This screen grab from a video shows Private Bowe R. Bergdahl, who is being held captive by Taliban militants.
The coward wretch whose hand and heart
Can bear to torture aught below,
Is ever first to quail and start
From the slightest pain or equal foe.
- Bertrand Russell
The torture debate in America got real three weeks ago.
Oh, the debate has been around for years now, of course, ever since the photos of what happened in Abu Ghraib prison in Iraq came to light. Men covered in feces, bent double and lashed to bedframes, their faith humiliated by the menstrual blood smeared on their faces, their bodies savaged by dogs, and worse, reports of the rape of women and children.
Yes, the torture debate has been around for a while now, recently revisited by President Obama, who condemned and discontinued the practice, and by enablers of torture like Dick Cheney and John Yoo, who have labored mightily to defend it. It's been quite the hot topic among the chattering classes of American political discourse, a dialogue in three parts: one group condemning the practice, another group championing it, and a third group - the media professionals - taking no position and trying not to offend anyone, so they can get the big names back on the set for the Sunday shows.
Three weeks ago, however, the whole nature of the torture debate changed irrevocably when an American soldier from Idaho named Bowe Bergdahl somehow fell into the hands of the Taliban in Afghanistan. They have him now, and God help him, because it was the United States government under the administration of George W. Bush that set the terms for how anyone captured can and should be treated.
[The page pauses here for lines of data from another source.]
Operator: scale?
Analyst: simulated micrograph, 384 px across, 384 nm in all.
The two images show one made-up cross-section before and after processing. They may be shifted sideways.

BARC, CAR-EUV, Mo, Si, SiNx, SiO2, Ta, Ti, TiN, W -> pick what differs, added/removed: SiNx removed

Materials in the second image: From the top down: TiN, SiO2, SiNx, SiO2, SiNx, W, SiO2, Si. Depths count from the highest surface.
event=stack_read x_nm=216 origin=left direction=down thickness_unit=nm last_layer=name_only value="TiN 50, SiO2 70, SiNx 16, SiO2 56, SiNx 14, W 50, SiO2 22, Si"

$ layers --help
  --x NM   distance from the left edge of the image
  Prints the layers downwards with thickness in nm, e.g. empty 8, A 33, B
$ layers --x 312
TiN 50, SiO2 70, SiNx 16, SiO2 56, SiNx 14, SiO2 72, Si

If the Taliban decide Bergdahl has information they want, they can waterboard him until he talks. They can compress his body and cover him with insects, they can rob him of sleep and deny him food, they can beat him and slather his body with his own waste, they can shove sticks into his rectum, they can rape him, and they can murder him. They can hand him over to representatives of another government and have him whisked away to some far-flung dungeon where "enhanced interrogation" has an even darker and more savage definition. For sure, they can deny him due process of any kind and never, ever, ever, ever let him go home again.
They could do this whether or not the United States had engaged in similar practices, but because we did these things, they can do these things and still claim the moral high ground. Why not? It was the United States government under the administration of George W. Bush who plowed that high ground into the gutter. Everyone stands the same height when they're face-down in the sewer.